Cosmos3-Super-Text2Image SDNQ INT8 Transformer

This repository contains a transformer-only SDNQ quantization for nvidia/Cosmos3-Super-Text2Image.

It does not repeat the original model card. Read NVIDIA's model card, prompt-format guidance, license, and safety notes here: nvidia/Cosmos3-Super-Text2Image.

Only transformer/ is provided as a weight artifact. The VAE, scheduler, tokenizers, safety checker, and other components are loaded from the base model.

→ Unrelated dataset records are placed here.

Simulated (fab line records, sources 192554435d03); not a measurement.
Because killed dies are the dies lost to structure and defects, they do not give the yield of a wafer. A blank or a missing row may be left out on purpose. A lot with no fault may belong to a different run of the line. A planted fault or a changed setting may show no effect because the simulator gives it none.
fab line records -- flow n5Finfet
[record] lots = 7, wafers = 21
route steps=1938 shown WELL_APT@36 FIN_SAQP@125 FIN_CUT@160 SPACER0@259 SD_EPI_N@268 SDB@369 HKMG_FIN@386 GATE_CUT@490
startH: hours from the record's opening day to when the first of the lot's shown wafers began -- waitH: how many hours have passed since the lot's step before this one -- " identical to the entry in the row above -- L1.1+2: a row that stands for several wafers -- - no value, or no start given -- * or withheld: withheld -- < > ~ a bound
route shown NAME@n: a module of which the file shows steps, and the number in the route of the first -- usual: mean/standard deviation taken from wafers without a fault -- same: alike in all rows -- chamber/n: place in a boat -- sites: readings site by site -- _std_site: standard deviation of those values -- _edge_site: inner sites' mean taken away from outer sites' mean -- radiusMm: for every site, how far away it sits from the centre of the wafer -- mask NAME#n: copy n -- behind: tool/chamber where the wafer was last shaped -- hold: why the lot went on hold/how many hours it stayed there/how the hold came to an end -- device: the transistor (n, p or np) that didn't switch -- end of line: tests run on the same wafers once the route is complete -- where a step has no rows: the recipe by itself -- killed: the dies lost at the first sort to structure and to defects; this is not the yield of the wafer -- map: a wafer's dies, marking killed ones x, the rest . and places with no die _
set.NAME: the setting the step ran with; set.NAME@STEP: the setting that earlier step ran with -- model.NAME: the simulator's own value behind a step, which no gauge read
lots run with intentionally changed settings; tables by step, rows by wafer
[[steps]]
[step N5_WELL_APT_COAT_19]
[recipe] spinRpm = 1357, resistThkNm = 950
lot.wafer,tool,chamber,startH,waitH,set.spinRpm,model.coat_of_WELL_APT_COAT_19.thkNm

The quantization format comes from Disty0/sdnq. SD.Next's quantization overview is here: vladmandic/sdnext Quantization.

Recipe

Setting	Value
Weights dtype	`int8`
Static quantization	`True`
Dynamic quantization	`False`
SVD	`False`
SVD rank / steps	`32` / `8`
Quantized matmul	`True`
Dequantize FP32	`True`
Quantized conv / embedding	`False` / `False`

Quantization run: 20.90s; save time: 85.31s; transformer safetensors: 61.17 GiB.

Assemble The Pipeline

import json
import torch
from diffusers import Cosmos3OmniPipeline, Cosmos3OmniTransformer
from diffusers.schedulers.scheduling_unipc_multistep import UniPCMultistepScheduler
from huggingface_hub import snapshot_download
from sdnq.loader import load_sdnq_model

snapshot_path = snapshot_download("WaveCut/Cosmos3-Super-Text2Image-SDNQ-Int8-Transformer")
transformer = load_sdnq_model(
    f"{snapshot_path}/transformer",
    model_cls=Cosmos3OmniTransformer,
    dtype=torch.bfloat16,
    device=torch.device("cuda"),
    dequantize_fp32=True,
    use_quantized_matmul=True,
)

pipe = Cosmos3OmniPipeline.from_pretrained(
    "nvidia/Cosmos3-Super-Text2Image",
    transformer=transformer,
    torch_dtype=torch.bfloat16,
    device_map="cuda",
    enable_safety_checker=True,
)
pipe.scheduler = UniPCMultistepScheduler.from_config(pipe.scheduler.config, flow_shift=3.0)
pipe.to("cuda")

json_caption = {
    "subjects": [],
    "background_setting": "A concise scene description.",
    "comprehensive_t2i_caption": "A detailed natural-language caption.",
    "resolution": {"H": 1024, "W": 1024},
    "aspect_ratio": "1,1",
}

result = pipe(
    prompt=json.dumps(json_caption),
    negative_prompt="",
    num_frames=1,
    height=1024,
    width=1024,
    num_inference_steps=50,
    guidance_scale=4.0,
    generator=torch.Generator(device="cuda").manual_seed(1143),
)
result.video[0].save("cosmos3_sdnq_int8.png")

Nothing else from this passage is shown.